Arrogance and Other Concerns with Stretching People

This post is a follow up to this morning’s post, “How to Stretch People without Breaking Them.”

Thanks to the people who added comments and inspired this post.

Arrogance:

The idea of stretching people borders on arrogance.

Discomfort gives meaning to challenge. What gives you the right to challenge people to the point of discomfort?

What makes you think you know what’s best for others? People aren’t objects. Are you a sadist?

Arrogance demands more from others than it demands of itself.

  1. Ego stands aloof.
  2. Conceit looks down its nose.
  3. Self-importance isolates itself.

Personal demands:

Humility answers arrogance.

If you’re going to lead, demand more from yourself than you expect from others.

Leaders need to grow more than anyone else.

  1. How are you stretching yourself?
  2. How are you stepping into personal disruption and discomfort?
  3. What are you learning?

No:

Stretching people is a request, not a demand.

Real relationships include the right to say, “No.”

The ability to say, “No,” makes challenging people healthy. If people can’t say, “No,” it’s a demand, not a request.

Leaders challenge people. But people stretch themselves.

Sometimes leaders give direction. Understand the difference between, “I need you to.” and “Would you?”.

5 foundations that enable disruption and discomfort:

  1. Build trusting relationships that include permission to reject the challenge.
  2. Understand people’s strengths and weaknesses.
  3. Grasp people’s values.
  4. Establish alignment between the advancement of individuals and organizational goals.
  5. Become aware of an individual’s personal goals.

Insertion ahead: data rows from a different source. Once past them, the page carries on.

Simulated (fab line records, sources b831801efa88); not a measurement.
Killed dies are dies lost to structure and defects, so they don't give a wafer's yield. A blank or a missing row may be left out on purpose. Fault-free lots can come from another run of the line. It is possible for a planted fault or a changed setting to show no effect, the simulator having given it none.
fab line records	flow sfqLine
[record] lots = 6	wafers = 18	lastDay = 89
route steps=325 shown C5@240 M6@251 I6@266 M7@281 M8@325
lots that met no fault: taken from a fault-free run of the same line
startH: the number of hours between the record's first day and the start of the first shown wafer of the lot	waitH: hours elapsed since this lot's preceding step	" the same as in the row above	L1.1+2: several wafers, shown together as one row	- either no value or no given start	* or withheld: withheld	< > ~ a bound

Stretching people you don’t know:

Use curiosity to stretch people you don’t know.  

Ask stretch questions.

  1. How might you stretch yourself in this project?
  2. What does it look like to take yourself to the next level?
  3. How comfortable are you with your plan? How might you challenge yourself?

Stretch tip:

Stay available, but don’t be too helpful when people stretch themselves.

What are the downsides of stretching people?

What is essential when challenging people to step into discomfort?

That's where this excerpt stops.